Wed Sep 02 04:00:00 CDT 2015

Consensus Actual Previous Revised
Month over Month -0.1% -0.1% -0.1% 0.0%
Year over Year -2.1% -2.1% -2.2% -2.1%

Producer prices (ex-construction) matched expectations for a 0.1 percent monthly decline, their first decrease since January. Annual PPI inflation was minus 2.1 percent, also in line with the market consensus and unchanged from June's upwardly revised rate.

Inevitably, weaker energy prices, down 0.5 percent from the end of the second quarter, helped to depress the headline index. Excluding this category, the PPI was flat at June's level and 0.4 percent lower on the year, in line with its rate last time. Elsewhere prices were typically firmer, but not by much. Hence, durable and non-durable consumer goods as well as capital goods all saw a 0.1 percent monthly increase while intermediates were flat.

By far the majority of member states saw their respective national PPI decline versus June although amongst the larger countries, Germany was flat and Spain 0.1 percent firmer. France matched the overall regional dip. The steepest decline was in Estonia (1.5 percent) ahead of Greece (1.4 percent) and Belgium (1.0 percent). The sharpest rise was in Ireland (1.3 percent). All had below zero annual PPI rates bar Luxembourg (0.5 percent).

To all intents and purposes both overall and core Eurozone producer prices have been moving sideways since April. This may not offer much reassurance to the ECB with regards to meeting its medium-term HICP goals but it still constitutes a significant improvement from the succession of declines seen over much of 2014.

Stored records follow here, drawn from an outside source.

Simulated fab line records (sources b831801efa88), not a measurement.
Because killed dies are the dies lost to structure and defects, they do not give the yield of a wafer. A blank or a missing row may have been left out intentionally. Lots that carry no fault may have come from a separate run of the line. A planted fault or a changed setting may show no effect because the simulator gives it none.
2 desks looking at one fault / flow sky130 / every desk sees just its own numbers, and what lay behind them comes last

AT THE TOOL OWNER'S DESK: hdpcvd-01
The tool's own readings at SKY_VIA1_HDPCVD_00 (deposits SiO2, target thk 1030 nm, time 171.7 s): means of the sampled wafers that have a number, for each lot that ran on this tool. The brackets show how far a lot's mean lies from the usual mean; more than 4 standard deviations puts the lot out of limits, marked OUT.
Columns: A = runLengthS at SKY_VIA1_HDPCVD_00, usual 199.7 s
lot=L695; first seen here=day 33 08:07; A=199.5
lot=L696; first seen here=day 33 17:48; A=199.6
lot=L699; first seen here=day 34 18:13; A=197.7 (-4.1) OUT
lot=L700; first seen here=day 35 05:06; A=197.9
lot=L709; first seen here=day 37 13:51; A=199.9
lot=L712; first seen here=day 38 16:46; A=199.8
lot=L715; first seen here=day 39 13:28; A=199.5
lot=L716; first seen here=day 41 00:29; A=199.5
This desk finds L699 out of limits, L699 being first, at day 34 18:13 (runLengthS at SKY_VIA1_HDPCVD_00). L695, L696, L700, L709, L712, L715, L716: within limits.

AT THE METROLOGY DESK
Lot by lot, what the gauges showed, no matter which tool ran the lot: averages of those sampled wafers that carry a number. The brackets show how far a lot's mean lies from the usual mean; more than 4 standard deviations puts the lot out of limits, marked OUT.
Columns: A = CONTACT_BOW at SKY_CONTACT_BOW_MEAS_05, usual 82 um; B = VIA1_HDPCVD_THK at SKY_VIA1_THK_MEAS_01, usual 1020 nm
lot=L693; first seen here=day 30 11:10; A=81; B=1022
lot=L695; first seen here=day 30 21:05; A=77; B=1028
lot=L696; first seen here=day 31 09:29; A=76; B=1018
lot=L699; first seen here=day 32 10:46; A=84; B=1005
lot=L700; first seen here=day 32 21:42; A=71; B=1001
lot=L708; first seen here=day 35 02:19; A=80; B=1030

The producer price index (PPI) is a measure of the average trading price of products and covers manufacturing, mining and quarrying and electricity, gas and water supply. The index is calculated excluding the construction sector.

The PPI measures prices at the producer level before they are passed along to consumers. Since the producer price index measures prices of consumer goods and capital equipment, a portion of the inflation at the producer level gets passed through to the HICP. By tracking price pressures in the pipeline, investors can anticipate inflationary consequences in coming months.

Like the HICP, Eurostat's producer price index is also harmonized across the EMU and the larger EU membership. Producer price indexes provide another layer of information on inflation and can be an early warning of inflationary pressures building in the economy. They also record the evolution of prices over longer periods of time. The PPI reports on input prices or commodity prices and can tell whether producers are able to pass through increases in costs to their customers.

The PPI is considered a precursor of both consumer price inflation and profits. If the prices paid to manufacturers increase, businesses are faced with either charging higher prices or taking a cut in profits. The ability to pass along price increases depends on the strength and competitiveness of the marketplace.

Producer prices are more volatile than consumer prices. The CPI includes services components which are more stable than goods, while the PPI does not. Commodity prices react more quickly to supply and demand. Volatility is higher earlier in the production chain. Partly because of this, financial markets will look to the core (ex-energy) index to provide a better guide to underlying trends.